The number of women leading the largest companies has always been small. This year, it got 25 percent smaller, according to Fortune magazine. The reversal is leading to a search beyond the usual explanations for why women don’t become chief executives — things like not being competitive enough, failing to chase opportunities for promotion and choosing work-life balance over high-powered jobs.
That’s because evidence shows that the obstacles for female executives aren’t just because of their individual choices. There are larger forces at work, experts say, rooted in biases against women in power, mothers who work or leaders who don’t fit the mold of the people who led before them.
The 25 percent decline is so large in part because women’s numbers are so small to start with. There’s also a phenomenon known as the glass cliff, in which women are more likely to be put in charge of failing companies. But in many ways, the reasons the number of female chief executives is falling are the same reasons there aren’t more of them in the first place.
For many years, it seemed as if the share of women at the top of corporate America would slowly increase over time. The number of women leading companies in the Fortune 500 had grown to 6.4 percent last year, a record high, from 2.6 percent a decade earlier.
After reaching an all-time high of 32 in 2017, the number of female Fortune 500 chiefs has slid back down to 24. That’s a one-year decline of 25%. The drop is due primarily to a number of powerful women leaving their corner offices. In the past year alone, more than a third of those women (12) have left their CEO jobs, including a few long-time veterans of the ranking.
As the Fortune 500 list went to print last week, Campbell Soup Co. CEO Denise Morrison announced she was retiring, effective immediately (thus, while Morrison appears on the June 2018 ranking, she is no longer in office). The company did not explain her abrupt departure and did not take questions from analysts on the matter. The 64-year-old had been at the helm since 2011; she was with the company for 15 years.
There were also some newcomers to the—far too exclusive—club this year: Ulta Beauty’s Mary Dillon, Kohl’s Michelle Gass, Yum China’s Joey Wat, and Anthem’s Gail Boudreaux. Dillon, who appeared on Fortune‘s list of Most Powerful Women for the first time last year at No. 48, has been running the cosmetics company since July 2013, though this is the first time that Ulta has appeared on the Fortune 500. The other three CEOs have been appointed in the past year.

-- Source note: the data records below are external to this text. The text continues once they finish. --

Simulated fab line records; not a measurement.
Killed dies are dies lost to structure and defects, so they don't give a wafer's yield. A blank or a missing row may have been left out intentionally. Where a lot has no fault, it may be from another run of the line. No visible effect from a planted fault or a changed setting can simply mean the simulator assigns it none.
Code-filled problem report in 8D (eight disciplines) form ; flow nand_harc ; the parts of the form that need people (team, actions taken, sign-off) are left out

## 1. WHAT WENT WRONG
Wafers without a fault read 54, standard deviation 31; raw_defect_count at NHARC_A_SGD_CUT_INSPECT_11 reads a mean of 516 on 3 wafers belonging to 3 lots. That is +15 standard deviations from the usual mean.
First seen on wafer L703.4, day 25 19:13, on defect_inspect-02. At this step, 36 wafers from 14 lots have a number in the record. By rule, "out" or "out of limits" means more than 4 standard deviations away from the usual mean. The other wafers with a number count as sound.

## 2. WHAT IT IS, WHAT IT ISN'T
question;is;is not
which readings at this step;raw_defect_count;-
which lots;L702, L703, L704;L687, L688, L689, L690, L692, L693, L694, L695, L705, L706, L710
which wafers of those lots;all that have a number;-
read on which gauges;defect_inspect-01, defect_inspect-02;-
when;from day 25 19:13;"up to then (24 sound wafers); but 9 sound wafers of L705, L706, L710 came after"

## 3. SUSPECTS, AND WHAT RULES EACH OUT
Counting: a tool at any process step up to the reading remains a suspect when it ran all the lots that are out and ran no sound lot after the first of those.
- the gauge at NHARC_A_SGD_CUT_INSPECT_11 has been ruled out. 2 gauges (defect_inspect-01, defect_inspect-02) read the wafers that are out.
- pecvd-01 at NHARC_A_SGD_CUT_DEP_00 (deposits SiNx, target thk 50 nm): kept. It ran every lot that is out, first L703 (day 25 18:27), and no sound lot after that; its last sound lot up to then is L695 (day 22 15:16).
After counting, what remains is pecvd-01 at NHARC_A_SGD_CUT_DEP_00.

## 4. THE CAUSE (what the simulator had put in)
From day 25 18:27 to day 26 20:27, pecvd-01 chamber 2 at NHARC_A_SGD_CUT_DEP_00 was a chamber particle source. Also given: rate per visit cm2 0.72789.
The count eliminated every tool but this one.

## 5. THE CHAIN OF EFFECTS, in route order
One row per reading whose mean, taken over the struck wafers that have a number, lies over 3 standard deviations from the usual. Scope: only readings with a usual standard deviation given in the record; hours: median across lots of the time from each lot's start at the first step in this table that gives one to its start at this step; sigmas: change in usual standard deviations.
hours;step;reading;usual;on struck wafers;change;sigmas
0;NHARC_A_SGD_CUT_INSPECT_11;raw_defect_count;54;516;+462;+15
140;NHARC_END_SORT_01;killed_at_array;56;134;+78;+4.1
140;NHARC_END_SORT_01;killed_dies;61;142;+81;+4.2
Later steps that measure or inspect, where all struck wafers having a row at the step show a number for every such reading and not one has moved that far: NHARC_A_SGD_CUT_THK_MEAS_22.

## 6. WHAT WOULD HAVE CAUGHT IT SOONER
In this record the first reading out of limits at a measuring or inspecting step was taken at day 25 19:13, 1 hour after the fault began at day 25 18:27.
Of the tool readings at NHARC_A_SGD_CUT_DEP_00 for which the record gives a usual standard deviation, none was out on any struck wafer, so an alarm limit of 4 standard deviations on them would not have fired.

Women in business start out equal to men in terms of jobs and pay. But at each level, they disappear. Only 22 percent of senior vice presidents are women. And of those, just 21 percent have roles related to generating revenue, which generally lead to C-level jobs, according to the annual Women in the Workplace study by Lean In and McKinsey. The drop-off starts with the first promotion to management: Women are 18 percent less likely to be promoted to manager than their male peers.
“Men and women are all going into high-powered jobs,” said Robin Ely, a professor at Harvard Business School and chairwoman of its gender initiative. “The question is what happens to them down the road, and that’s a messy story. People say they’re opting out, they want work-life balance, but we know from a lot of research that it’s not as simple as that. They’re not given opportunities.”